Here at Luminoso, we’re constantly researching new ways to help our clients more quickly, easily, and accurately analyze their text-based data. Our Chief Research Officer, Rob Speer, leads the charge to ensure that Luminoso’s software incorporates the most recent developments in AI and natural language processing… and that we’re the ones helping to push those boundaries even further.
A few days ago, Rob announced our latest research breakthrough: ConceptNet 5.5, an updated version of the science we use to teach computers what words mean. After exhaustive testing, we’re proud to say that it performs better than competing systems, and just as well as an average college applicant. (Yes, seriously.)
Better science, better results
This technology upgrade makes Luminoso’s software even more accurate at interpreting – without needing a training data set or a list of keywords or ontologies – what words mean and what people are actually saying (behind all the nuance, misspellings, and slang that occur in language).
How exactly do we accomplish this, you might ask?
Luminoso’s proprietary methodology relies in part on ConceptNet, an open-source knowledgebase developed at MIT Media Labs that helps computers understand language in the same way that humans do.
When people communicate, we bring to the table our basic knowledge of how the world works. For example, we know that the sun is hot, water is wet, and that most people spend way too many hours of their day watching cat videos. (Guilty as charged.) We don’t need to explain these things when we’re communicating with another person because we assume that they also understand. However, computers don’t know these basic facts unless we teach them – and this is exactly what ConceptNet does.

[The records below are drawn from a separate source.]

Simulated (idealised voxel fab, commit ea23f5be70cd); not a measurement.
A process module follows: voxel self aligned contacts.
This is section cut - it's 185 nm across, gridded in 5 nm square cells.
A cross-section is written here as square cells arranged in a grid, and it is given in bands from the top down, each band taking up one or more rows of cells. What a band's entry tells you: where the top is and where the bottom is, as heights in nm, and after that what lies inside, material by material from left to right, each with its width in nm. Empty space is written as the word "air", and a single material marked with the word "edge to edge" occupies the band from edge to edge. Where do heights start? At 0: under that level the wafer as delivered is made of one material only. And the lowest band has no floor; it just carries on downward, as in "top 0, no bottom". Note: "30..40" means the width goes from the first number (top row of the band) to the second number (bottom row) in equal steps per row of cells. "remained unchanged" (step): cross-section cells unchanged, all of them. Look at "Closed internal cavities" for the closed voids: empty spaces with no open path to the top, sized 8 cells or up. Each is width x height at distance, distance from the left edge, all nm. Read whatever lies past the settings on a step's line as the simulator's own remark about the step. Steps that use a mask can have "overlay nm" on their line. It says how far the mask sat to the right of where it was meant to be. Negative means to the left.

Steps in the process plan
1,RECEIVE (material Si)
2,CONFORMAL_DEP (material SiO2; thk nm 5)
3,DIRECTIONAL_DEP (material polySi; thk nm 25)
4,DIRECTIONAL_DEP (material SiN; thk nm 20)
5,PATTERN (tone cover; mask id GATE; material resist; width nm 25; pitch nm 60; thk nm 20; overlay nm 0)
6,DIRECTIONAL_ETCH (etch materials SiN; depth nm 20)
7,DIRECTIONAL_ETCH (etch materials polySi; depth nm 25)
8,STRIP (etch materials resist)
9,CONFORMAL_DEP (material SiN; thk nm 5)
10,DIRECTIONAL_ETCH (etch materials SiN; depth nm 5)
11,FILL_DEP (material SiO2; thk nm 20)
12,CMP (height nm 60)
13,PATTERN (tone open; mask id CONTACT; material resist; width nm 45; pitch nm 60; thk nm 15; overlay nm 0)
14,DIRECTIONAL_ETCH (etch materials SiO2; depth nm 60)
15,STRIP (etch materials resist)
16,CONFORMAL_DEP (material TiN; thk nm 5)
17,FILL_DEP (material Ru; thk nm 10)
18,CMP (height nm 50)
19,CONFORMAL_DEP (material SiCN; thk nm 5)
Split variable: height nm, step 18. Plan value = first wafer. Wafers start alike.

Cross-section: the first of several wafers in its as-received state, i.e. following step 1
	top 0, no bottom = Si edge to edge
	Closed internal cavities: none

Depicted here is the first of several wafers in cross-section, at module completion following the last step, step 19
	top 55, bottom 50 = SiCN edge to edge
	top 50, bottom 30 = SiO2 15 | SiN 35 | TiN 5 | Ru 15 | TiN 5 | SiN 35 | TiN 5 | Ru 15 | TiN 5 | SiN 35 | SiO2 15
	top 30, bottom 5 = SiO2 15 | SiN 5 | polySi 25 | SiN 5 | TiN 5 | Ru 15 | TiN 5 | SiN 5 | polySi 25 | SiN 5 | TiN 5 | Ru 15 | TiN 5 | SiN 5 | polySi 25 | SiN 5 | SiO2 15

ConceptNet is important to our methodology because it increases accuracy and prevents computers from drawing incorrect or illogical conclusions about text that a human with common sense would never make. This reduces the need to have a person devote precious hours to checking and verifying text analytics outputs, like they had to in the past.
Making ConceptNet as smart as an average college applicant
With ConceptNet 5.5, we’ve updated the way that we identify different forms of the same word. This ensures that the nuanced meaning of those terms are better represented, and also makes Luminoso’s output with other systems, like Google’s word2vec.
The great news? After testing ConceptNet 5.5 for quality and accuracy, and comparing our results against those of similar systems, we found that ConceptNet 5.5 is not only more accurate than other systems, but is also on par with the performance of an average college applicant.
No big deal, right? 😄
For all you developers out there, we’ve also updated ConceptNet’s API to provides outputs in JSON-LD format, which will make it easier to link ConceptNet to other knowledgebases you may want to use.
These upgrades have been integrated into Luminoso’s products and are already in place to help you understand what’s important in your text-based data.